Write short notes on: Power of Audit Committee as stipulated under SEBI (Listing Obligations and Disclosure Requirements) Regulations.
Power of Audit Committee:
As per SEBI (LODR) Regulations, 2015, the audit committee may exercise following powers, in addition to others:
- To investigate any activity within its terms of reference.
- To seek information from any employee.
- To obtain outside legal or other professional advice.
- To secure attendance of outsiders with relevant expertise.
Comment on the following in the light of certificate of compliance of conditions of Corporate Governance to be issued for a listed company where the Board consists of 10 directors including a non-executive director as its chairman and further:
- There were 5 audit committee meetings held during the year as follows: 01/04/2020, 01/06/2020,01/09/2020, 03/01/2021, 25/03/2021.
- There are 4 independent directors. One of them resigned on 25/05/2020. A new independent director was appointed on 01/09/2020.
- The Chairman of Audit Committee did not attend the Annual General meeting held on 14/09/2020.

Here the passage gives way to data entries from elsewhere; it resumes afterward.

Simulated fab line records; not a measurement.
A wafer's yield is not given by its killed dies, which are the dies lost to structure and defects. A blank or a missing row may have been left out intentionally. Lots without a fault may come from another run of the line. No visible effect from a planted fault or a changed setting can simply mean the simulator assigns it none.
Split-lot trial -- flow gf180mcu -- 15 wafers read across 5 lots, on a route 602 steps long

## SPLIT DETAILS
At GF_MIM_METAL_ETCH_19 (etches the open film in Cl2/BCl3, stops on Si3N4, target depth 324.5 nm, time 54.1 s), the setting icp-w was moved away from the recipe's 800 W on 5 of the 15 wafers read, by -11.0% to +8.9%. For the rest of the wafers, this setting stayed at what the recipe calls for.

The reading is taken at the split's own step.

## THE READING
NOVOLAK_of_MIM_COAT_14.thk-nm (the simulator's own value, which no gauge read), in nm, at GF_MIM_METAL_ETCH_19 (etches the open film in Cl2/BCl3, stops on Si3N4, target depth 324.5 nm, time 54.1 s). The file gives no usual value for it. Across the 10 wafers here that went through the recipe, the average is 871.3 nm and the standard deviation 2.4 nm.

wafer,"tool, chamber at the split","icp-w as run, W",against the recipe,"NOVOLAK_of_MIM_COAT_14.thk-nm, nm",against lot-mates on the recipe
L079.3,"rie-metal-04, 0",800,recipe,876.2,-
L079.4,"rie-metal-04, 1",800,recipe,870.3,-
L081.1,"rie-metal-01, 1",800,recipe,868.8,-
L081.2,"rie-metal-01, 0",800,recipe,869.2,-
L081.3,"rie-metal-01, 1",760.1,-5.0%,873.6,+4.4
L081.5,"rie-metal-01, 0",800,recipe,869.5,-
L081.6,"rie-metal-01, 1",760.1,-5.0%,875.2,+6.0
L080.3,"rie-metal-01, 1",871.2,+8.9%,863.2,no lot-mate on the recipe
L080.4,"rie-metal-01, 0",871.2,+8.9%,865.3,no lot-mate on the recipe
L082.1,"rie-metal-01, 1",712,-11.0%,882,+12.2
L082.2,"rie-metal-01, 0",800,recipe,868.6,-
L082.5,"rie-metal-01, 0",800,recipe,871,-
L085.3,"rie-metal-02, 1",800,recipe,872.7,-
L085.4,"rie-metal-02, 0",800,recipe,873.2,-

- The internal audit reports were obtained by Audit Committee on quarterly basis. Quarter 1 internal audit report commented on certain serious irregularities as regards electronic online auction of scrap. The agenda of Audit Committee did not deliberate or take note of the issue. [Nov. 18-Old Syllabus (4 Marks), RTP-Nov. 19]
Compliance of conditions as to Corporate Governance:
Regulation 18 of SEBI (LODR) Regulations, 2018, among other things provides the followings:
(a) The Audit Committee shall have minimum 3 directors as members. Two-thirds of the members of Audit Committee shall be independent directors.
(b) The Chairperson of the Audit Committee shall be an independent director. The Chairperson of the Audit Committee shall be present at AGM to answer shareholder queries.
(c) The Audit Committee should meet at least 4 times in a year and not more than 120 days shall elapse between two meetings.
(d) Audit Committee must mandatorily review certain aspects including therein is the Internal audit reports relating to internal control weaknesses.
Regulation 17(1) of the SEBI (LODR) Regulations, 2015 provides the following:
(a) The Board of Directors of the company shall have an optimum combination of executive and non-executive directors with at least one woman director and not less than 50% of the Board of Directors comprising non-executive directors.
(b) Where the Chairperson of the Board is a non-executive director, at least 1/3rd of the Board should comprise independent directors and in case the company does not have a regular non-executive Chairman, at least half of the Board should comprise independent directors.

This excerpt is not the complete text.